I have been trying to run my transformer codebase on top of a single CPU.
But I hit a wall when the code is trying to run matrix multiplication as part of self-attention :
def forward(self, hidden_states, attention_mask):
mixed_query_layer = self.query(hidden_states)
mixed_key_layer = self.key(hidden_states)
mixed_value_layer = self.value(hidden_states)
query_layer = self.transpose_for_scores(mixed_query_layer)
key_layer = self.transpose_for_scores(mixed_key_layer)
value_layer = self.transpose_for_scores(mixed_value_layer)
print (query_layer.shape, key_layer.transpose(-1,-2).shape )
# torch.Size([1, 8, 10381, 16]) torch.Size([1, 8, 16, 10381])
attention_scores = torch.matmul(query_layer, key_layer.transpose(-1, -2))

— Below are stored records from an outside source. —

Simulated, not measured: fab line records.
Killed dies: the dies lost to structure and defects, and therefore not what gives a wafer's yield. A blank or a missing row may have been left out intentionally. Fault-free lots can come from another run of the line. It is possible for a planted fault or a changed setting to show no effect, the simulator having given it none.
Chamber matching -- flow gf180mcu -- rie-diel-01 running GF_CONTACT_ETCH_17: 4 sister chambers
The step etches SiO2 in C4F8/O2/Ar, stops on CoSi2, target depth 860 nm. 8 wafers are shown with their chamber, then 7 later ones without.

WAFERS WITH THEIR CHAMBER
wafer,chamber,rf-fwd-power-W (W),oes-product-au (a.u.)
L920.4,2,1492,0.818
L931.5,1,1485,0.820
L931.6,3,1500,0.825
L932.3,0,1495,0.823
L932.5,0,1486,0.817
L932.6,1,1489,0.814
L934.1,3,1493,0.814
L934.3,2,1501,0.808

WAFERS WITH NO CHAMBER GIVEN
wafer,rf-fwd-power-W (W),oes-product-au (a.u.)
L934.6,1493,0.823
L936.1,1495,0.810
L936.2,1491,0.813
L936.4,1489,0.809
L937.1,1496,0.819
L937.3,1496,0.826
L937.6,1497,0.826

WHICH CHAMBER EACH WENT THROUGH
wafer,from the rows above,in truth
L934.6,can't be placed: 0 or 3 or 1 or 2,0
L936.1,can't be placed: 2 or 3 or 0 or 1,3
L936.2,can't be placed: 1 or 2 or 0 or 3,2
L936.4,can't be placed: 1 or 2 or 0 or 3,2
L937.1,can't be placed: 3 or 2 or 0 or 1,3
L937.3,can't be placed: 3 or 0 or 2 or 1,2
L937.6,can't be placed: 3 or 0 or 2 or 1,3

It always ‘bombed’ out on the last operation ( torch.matmul ) with the following error :
RuntimeError: CUDA out of memory. Tried to allocate 8.38 GiB (GPU 0; 15.78 GiB total capacity; 8.75 GiB already allocated; 5.47 GiB free; 8.76 GiB reserved in total by PyTorch) If reserved memory is >> allocated memory try setting max_split_size_mb to avoid fragmentation. See documentation for Memory Management and PYTORCH_CUDA_ALLOC_CONF
I’m surprised that matmul operation takes so much memory so such as small matrix multiplication.
Did anyone experience the same thing ? Any workaround, guys ?
Appreciate any help.
-Dony